All-day kindergarten, housing surge drive growth in number of students; facilities plan could cost $100 million.
The school board expects to complete by mid-October details of the facilities plan as well as a 2014 voter referendum to help pay for the upgrades.
An enrollment and demographic study conducted by former State Demographer Hazel Reinhardt predicted that Wayzata High School could see growth of up to 900 additional students over the next 10 years. Last year, 3,215 students were enrolled there, placing it among the largest high schools in Minnesota.

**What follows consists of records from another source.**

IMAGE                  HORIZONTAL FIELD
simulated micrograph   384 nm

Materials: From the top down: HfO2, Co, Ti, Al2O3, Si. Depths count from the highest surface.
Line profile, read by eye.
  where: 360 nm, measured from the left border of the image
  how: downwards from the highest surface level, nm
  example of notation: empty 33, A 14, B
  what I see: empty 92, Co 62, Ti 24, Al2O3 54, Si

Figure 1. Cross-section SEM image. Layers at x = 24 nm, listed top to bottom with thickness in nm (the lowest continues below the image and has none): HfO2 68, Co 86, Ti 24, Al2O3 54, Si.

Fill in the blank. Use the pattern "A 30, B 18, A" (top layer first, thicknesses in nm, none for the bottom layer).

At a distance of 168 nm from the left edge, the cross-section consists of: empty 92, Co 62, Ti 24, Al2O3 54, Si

Reinhardt’s study was part of a three-year comprehensive facilities study commissioned by Wayzata schools. The study revealed a substantial need for more space at the elementary, middle and high school level within the district, as well as infrastructure upgrades to repair or replace things like roofs, parking lots, lighting systems and floor coverings.
The accelerated development of single-family homes in the district (see related story about the growth boom in Plymouth) and the Legislature’s decision to fund all-day kindergarten for all students starting in 2014 have been cited as the two major factors driving the projected influx of new students.
“The incredible growth in family-oriented housing developments and the opportunity to offer state-funded all-day K to all families is a one-two punch to our building capacity,” school board Chairwoman Sue Droegemueller said in a statement released by Wayzata Schools. “We are delighted to welcome new resident families to our schools, and we need to ensure we have spaces for them when they arrive.”
The school district already began wheeling and dealing over the summer. On June 26, the district closed a deal that sold a 19-acre piece of property to GWS Land Development for $2.9 million. The plot of land, located at 16440 County Road 47, was originally slated to be the site of a new elementary school. Instead, Wayzata Schools opted to expand or remodel three of its elementary schools. Shortly after the deal closed, Plymouth approved a proposal to develop the land into a 51-home addition to the Steeple Hill development.
“The land was less than ideal for any purposes that we would’ve used it for,” said Jim Westrum, executive director of finance and business for Wayzata Schools. “It was a good investment for the district ... but there were some wetlands and other items that made that land less functional for a school district.”
District buys golf course land
In a separate but related deal, Wayzata Schools bought a 37-acre chunk of Elm Creek Golf Course that sits adjacent to Wayzata High School. The $7.4 million purchase closed on July 24, and includes the portion of the golf course that lies below Elm Creek.
GWS originally was under contract to purchase all of Elm Creek Golf Course, but agreed to part with the southern section after Wayzata Schools offered to sell its land on County Road 47.
The school district has not decided yet what it will do the land, but one proposal being discussed involves shifting athletic fields and parking lots to make room for an addition to the high school, according to Westrum.
There will be a preliminary presentation on the facilities/referendum plan at the school board meeting on Aug. 12. The board then will discuss the presentation on Aug. 26, review a revised proposal on Sept. 9, and is expected to finalize its decisions on Oct. 14.